Article
XML DTDs Vs XML Schema
XML Schemas
XML Schemas provide a much more powerful means by which to define your XML document structure and limitations. XML Schemas are themselves XML documents. They reference the XML Schema Namespace (detailed here), and even have their own DTD.
What XML Schemas do is provide an Object Oriented approach to defining the format of an XML document. XML Schemas provide a set of basic types. These types are much wider ranging than the basic PCDATA and CDATA of DTDs. They include most basic programming types such as integer, byte, string and floating point numbers, but they also expand into Internet data types such as ISO country and language codes (en-GB for example). A full list can be found here.
The author of an XML Schema then uses these core types, along with various operators and modifiers, to create complex types of their own. These complex types are then used to define an element in the XML Document.

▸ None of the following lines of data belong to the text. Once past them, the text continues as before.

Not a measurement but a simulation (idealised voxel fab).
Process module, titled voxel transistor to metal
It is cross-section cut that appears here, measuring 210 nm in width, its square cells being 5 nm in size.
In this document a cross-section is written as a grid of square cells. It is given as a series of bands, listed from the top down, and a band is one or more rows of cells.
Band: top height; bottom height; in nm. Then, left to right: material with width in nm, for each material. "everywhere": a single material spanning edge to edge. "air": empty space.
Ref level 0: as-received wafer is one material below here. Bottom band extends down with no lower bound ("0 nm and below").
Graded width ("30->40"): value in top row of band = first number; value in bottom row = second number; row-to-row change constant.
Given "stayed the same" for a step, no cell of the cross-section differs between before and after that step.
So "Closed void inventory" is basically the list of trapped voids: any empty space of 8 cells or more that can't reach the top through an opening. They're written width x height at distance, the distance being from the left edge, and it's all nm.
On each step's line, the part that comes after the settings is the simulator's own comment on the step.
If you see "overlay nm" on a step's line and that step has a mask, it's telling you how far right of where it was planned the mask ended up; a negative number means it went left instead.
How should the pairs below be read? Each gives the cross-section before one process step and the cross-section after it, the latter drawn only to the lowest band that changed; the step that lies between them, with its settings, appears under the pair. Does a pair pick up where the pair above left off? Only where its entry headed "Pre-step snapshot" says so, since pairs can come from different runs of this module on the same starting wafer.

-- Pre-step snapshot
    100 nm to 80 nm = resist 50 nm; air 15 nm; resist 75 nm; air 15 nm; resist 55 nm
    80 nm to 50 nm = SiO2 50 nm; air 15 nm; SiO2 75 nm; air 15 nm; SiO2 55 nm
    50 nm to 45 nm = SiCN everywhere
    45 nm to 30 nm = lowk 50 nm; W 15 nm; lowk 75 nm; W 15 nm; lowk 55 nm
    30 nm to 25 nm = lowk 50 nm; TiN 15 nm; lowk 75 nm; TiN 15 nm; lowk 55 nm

As a simple example, let's try to create a basic XML Schema for defining the bookstore that we used as an example for DTDs. Firstly, we must declare this as an XSD Document, and, as we want this to be very user friendly, we're going to add some basic documentation to it:
<xsd:schema xmlns:xsd="http://www.w3.org/2001/XMLSchema">
<xsd:annotation>
<xsd:documentation xlm:lang="en">
XML Schema for a Bookstore as an example.
</xsd:documentation>
</xsd:annotation>
Now, in the previous example, the bookstore consisted of the sequence of a name and at least one topic. We can easily do that in an XML Schema:
<xsd:element name="bookstore" type="bookstoreType"/>
<xsd:complexType name="bookstoreType">
<xsd:sequence>
<xsd:element name="name" type="xsd:string"/>
<xsd:element name="topic" type="topicType" minOccurs="1"/>
</xsd:sequence>
</xsd:complexType>
In this example, we've defined an element, bookstore, that will equate to an XML element in our document. We've defined it of type bookstoreType, which is not a standard type, and so we provide a definition of that type next.
We then define a complexType, which defines bookstoreType as a sequence of name and topic elements. Our "name" type is an xsd:string, a type defined by the XML Schema Namespace, and so we've fully defined that element.
The topic element, however, is of type topicType, another custom type that we must define. We've also defined our topic element with minOccurs="1", which means there must be at least one element at all times. As maxOccurs is not defined, there no upper limit to the number of elements that might be included. If we had specified neither, the default would be exactly one instance, as is used in the name element. Next, we define the schema for the topicType.
<xsd:complexType name="topicType">
<xsd:element name="name" type="xsd:string"/>
<xsd:element name="book" type="bookType" minOccurs="0"/>
</xsd:complexType>
This is all similar to the declaration of the bookstoreType, but note that we have to re-define our name element within the scope of this type. If we'd used a complex type for name, such as nameType, which defined only an xsd:string -- and defined it outside our types, we could re-use it in both. However, to illustrate the point, I decided to define it within each section. XML gets interesting when we get to defining our bookType:
<xsd:complexType name="bookType">
<xsd:element name="title" type="xsd:string"/>
<xsd:element name="author" type="xsd:string"/>
<xsd:attribute name="isbn" type="isbnType"/>
</xsd:complexType>
<xsd:simpleType name="isbnType">
<xsd:restriction base="xsd:string">
<xsd:pattern value="\[0-9]{3}[-][0-9]{3}[-][0-9]{3}"/>
</xsd:restriction>
</xsd:simpleType>
So the definition of the bookType is not particularly interesting. But the definition of its attribute "isbn" is. Not only does XML Schema support the use of types such as xsd:nonNegativeNumber, but we can also create our own simple types from these basic types using various modifiers. In the example for isbnType above, we base it on a string, and restrict it to match a given regular expression. Excusing my poor regex, that should limit any isbn attribute to match the standard of three groups of three digits separated by a dash.
This is just a simple example, but it should give you a taste of the many things you can do to control the content of an attribute or an element. You have far more control over what is considered a valid XML document using a schema. You can even
- extend your types from other types you've created,
- require uniqueness within scope, and
- provide lookups.
It's a nicely object oriented approach. You could build a library of complexTypes and simpleTypes for re-use throughout many projects, and even find other definitions of common types (such as an "address", for example) from the Internet and use these to provide powerful definitions of your XML documents.